Trump, Apple CEO to meet as U.S.-China trade row roils tech sector

WASHINGTON (Reuters) – President Donald Trump will meet with Apple Inc (AAPL.O) Chief Executive Officer Tim Cook on Wednesday, as the technology industry finds itself in the crosshairs of a U.S. trade spat with China, a manufacturing hub for the iPhone maker and other companies.

Apple CEO Tim Cook attends the annual session of China Development Forum (CDF) 2018 at the Diaoyutai State Guesthouse in Beijing, China March 26, 2018. REUTERS/Jason Lee

It was not clear what Trump and Cook planned to discuss, and representatives for Apple did not immediately respond to a request for comment. Representatives for the White House also did not immediately reply.
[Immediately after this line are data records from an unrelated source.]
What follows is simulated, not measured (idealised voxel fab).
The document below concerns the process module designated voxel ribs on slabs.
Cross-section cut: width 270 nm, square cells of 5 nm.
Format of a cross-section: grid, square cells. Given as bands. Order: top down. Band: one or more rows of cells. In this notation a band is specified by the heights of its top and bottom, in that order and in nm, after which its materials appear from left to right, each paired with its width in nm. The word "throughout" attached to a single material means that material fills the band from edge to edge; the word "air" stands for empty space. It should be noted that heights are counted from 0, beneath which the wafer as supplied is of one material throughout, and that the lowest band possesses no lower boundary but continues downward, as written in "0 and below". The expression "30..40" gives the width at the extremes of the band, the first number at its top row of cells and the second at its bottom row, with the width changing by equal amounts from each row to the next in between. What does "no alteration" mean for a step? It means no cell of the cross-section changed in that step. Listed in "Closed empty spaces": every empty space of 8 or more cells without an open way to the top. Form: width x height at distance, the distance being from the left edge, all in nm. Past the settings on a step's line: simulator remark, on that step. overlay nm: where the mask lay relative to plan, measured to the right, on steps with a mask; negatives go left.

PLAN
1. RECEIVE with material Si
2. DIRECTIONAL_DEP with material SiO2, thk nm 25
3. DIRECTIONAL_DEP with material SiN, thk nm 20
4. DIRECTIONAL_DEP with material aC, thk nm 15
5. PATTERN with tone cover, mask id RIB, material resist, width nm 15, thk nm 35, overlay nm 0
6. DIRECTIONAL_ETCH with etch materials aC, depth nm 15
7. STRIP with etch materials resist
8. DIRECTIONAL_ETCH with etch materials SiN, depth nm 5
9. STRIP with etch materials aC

Apple and other hardware makers have deep ties with China, where they build most of their products for export around the world. Cook urged calm and called for more open trade after Trump announced he would impose tariffs on certain Chinese imports, and China retaliated with tariffs on U.S. imports.

U.S. President Donald Trump speaks during his Oval Office meeting with French President Emmanuel Macron (not pictured) following the official arrival ceremony for Macron at the White House in Washington, U.S., April 24, 2018. REUTERS/Kevin Lamarque

Trump has a tense relationship with the U.S. technology industry, based in Democratic strongholds such as California’s Silicon Valley and Seattle. He has clashed with the tech sector on a wide variety of issues including trade, immigration and the environment.

Cook, who attended Trump’s first state dinner at the White House on Tuesday night, has publicly objected to the president’s decision to end the Deferred Action for Childhood Arrivals, or DACA, and criticized the U.S. president’s comments after last year’s violence in Charlottesville, Virginia.

U.S. and Chinese officials have been working to resolve the feud between the world’s two largest economies.

Trump in March vowed to impose about $50 billion of U.S. tariffs on Chinese imports, prompting China to retaliate with tariffs on about $3 billion of U.S. imports. Trump then threatened $100 billion in additional levies.

To reach an additional $100 billion, a Reuters analysis found Washington may have to target cellphones, computers and other consumer goods, prompting price rises at Apple Stores and other U.S. retailers.

On Tuesday, however, Trump said there was “a very good chance” the two countries could reach a deal as a U.S. delegation prepared to head to China in a few days.